Updating symfony/flex

Our goal is to update all of the recipes starting with symfony/. The hardest ones are at the beginning: symfony/console and symfony/framework-bundle. But right now, let's update symfony/flex itself. Run:

composer recipes symfony/flex

... because that's an easy way to get the update command. Run it:

composer recipes:install symfony/flex --force -v

Hmm, it looks like it only modified one file: .env. Take a look with:

git status

Yup! Just that one. Check it out:

git diff

Ok: two changes. The first one is a fix for a typo in a comment. Then... it deleted a bunch of my code. Rude! Ok, we expected that: this is not a true update process: the new .env file from the recipe overrode mine completely.

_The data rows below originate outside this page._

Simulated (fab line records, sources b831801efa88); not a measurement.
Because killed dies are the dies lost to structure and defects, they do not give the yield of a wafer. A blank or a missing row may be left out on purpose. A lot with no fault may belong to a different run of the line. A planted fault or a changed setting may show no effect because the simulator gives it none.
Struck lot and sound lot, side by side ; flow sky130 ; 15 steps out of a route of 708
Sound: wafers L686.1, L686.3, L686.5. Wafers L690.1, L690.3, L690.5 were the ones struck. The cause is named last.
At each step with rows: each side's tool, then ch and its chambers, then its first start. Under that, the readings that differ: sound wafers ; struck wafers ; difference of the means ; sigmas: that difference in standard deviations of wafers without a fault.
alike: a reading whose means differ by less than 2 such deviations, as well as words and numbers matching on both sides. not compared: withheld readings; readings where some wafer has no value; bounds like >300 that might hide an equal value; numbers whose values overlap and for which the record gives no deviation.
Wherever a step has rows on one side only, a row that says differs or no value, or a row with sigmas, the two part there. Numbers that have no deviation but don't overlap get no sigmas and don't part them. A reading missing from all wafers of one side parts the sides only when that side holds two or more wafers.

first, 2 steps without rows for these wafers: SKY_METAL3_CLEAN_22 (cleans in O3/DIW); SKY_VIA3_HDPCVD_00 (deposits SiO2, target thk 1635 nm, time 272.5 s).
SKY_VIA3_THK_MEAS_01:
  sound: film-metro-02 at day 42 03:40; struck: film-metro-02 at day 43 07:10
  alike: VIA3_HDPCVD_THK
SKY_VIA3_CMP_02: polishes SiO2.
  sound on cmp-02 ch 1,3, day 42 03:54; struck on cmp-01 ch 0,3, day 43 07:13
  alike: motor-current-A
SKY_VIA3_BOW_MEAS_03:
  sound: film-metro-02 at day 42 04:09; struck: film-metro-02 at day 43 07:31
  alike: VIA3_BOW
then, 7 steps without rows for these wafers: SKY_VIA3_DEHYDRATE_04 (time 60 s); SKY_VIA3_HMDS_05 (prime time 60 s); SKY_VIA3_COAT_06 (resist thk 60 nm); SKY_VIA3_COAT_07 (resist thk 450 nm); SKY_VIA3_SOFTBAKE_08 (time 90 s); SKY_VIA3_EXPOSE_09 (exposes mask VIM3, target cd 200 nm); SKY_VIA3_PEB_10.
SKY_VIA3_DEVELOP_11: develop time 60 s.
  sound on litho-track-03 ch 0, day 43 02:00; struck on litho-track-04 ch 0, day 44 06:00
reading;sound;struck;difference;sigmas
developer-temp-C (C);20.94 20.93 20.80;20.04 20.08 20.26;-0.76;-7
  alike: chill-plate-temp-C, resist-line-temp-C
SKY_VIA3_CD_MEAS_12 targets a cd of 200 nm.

So this recipe update was to fix a meaningless typo. That's super minor, but I guess we want that change. Hit "Q" to get out of this mode. Then run:

git add -p

I will accept the typo change - y - but not the rest - n. Add the symfony.lock changes as usual. Ok, run:

git status

Two changes staged and ready to commit and one unstaged change to .env. Let's commit the staged updates:

git commit -m "updating symfony/flex"

Cool! Now git diff tells us that the only remaining change is the removal of the stuff that we do want in .env. Revert all of that by running:

git checkout .env

Done!

Upgrading the symfony/framework-bundle Recipe

Let's check our progress:

composer recipes

Another one done! Take a deep breath and move onto the biggest, most important recipe: symfony/framework-bundle. Run:

composer recipes symfony/framework-bundle

Hmm, yea, we're upgrading from version 3.3 of the recipe to 4.4: that might be a fairly big upgrade. Copy the recipes:install command and run it:

composer recipes:install symfony/framework-bundle --force -v

Apparently this modified several files. You know the drill: let's start walking through the changes by running:

git add -p

Changes to .env

The first change is inside .env - it updated APP_SECRET. This recipe has a special power: each time you install it, it generates a new unique value for APP_SECRET, which is used to generate some cryptographic stuff in your app. We don't really need or want to change this value.

Hunting Down the Reason for a Change

What about the change right below it - for TRUSTED_PROXIES? We're not using that value anyways - you can see that both the old and new code are commented out.

But, as a challenge, let's see if we can find what this change is all about. Go back to the homepage of the symfony/recipes repository and then navigate to symfony/framework-bundle/. We're installing the 4.4 recipe, so start there.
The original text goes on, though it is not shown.